Blocking food from children? Drama queen, much?
Ultimately, the web is the wild west of advertising. In TV ads, these ads cannot steal your information, mine your data, run malicious scripts, etc. Incidentally, there are also ways to skip these, and that has hardly killed Television.
Meanwhile, on the computer, Ads can take a silent experience and make it very loud. They can force you away from what you're doing (particularly problematic if you're on mobile and using an in-app browser. A number of links off Reddit are more or less unreadable without an adblocker due to the redirects), pretend to be a part of something else (e.g. download pages with 16 "download" button, where the 15 ads clearly have the larger ones) and, even if you don't notice them, they can still use exploits and vulnerabilities to mine your data or potentially take over your computer, clearly without your consent or knowledge. Definitely unethical, possibly even illegal.

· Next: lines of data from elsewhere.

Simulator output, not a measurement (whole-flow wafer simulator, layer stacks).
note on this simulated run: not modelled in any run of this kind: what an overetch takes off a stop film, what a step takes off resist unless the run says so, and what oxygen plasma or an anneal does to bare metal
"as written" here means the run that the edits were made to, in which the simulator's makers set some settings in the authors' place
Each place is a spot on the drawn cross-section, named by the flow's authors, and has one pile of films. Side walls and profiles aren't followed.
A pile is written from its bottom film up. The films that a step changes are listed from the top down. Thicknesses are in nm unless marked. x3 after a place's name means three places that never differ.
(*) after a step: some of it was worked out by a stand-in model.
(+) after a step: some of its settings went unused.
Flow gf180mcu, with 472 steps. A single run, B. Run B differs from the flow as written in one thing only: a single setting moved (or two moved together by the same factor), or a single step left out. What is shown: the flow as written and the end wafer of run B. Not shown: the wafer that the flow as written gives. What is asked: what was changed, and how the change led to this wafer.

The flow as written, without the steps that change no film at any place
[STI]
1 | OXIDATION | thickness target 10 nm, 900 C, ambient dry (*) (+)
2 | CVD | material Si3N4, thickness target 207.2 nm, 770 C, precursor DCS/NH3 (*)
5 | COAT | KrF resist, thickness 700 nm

So how can we ensure we aren't stalked by these ne'er-do-wells? Ideally, sites would police themselves and only allow quality, ethical advertisements, but due to greed and laziness, this simply is not the case. We need some other way to protect ourselves... enter Adblock et. al.
Adblock is a business, yes. Notably, they are in a position to make a huge amount of money by using their ad-blocking software to spy on its users and sell that to their "approved" advertisers, which would really be a racket. Instead, they chose a more ethical path, wherein they don't really make any money off their users. Instead, they chose to allow an inoffensive subset of ads, which, yes, they do require a pittance from advertisers to keep the lights on, but keeping up with the unscrupulous methods is hard work, and there aren't many people who'd do it for free.
This reins ads back down to inoffensive levels, as they should have been in the first place. These protections would not need to exist if sites would simply keep their ad quality high.
Sites like Tom's Hardware. Don't act innocent; there are 26 different sites loaded by this page alone that are ignoring my do not track requests. You think I'm not going to protect myself from that?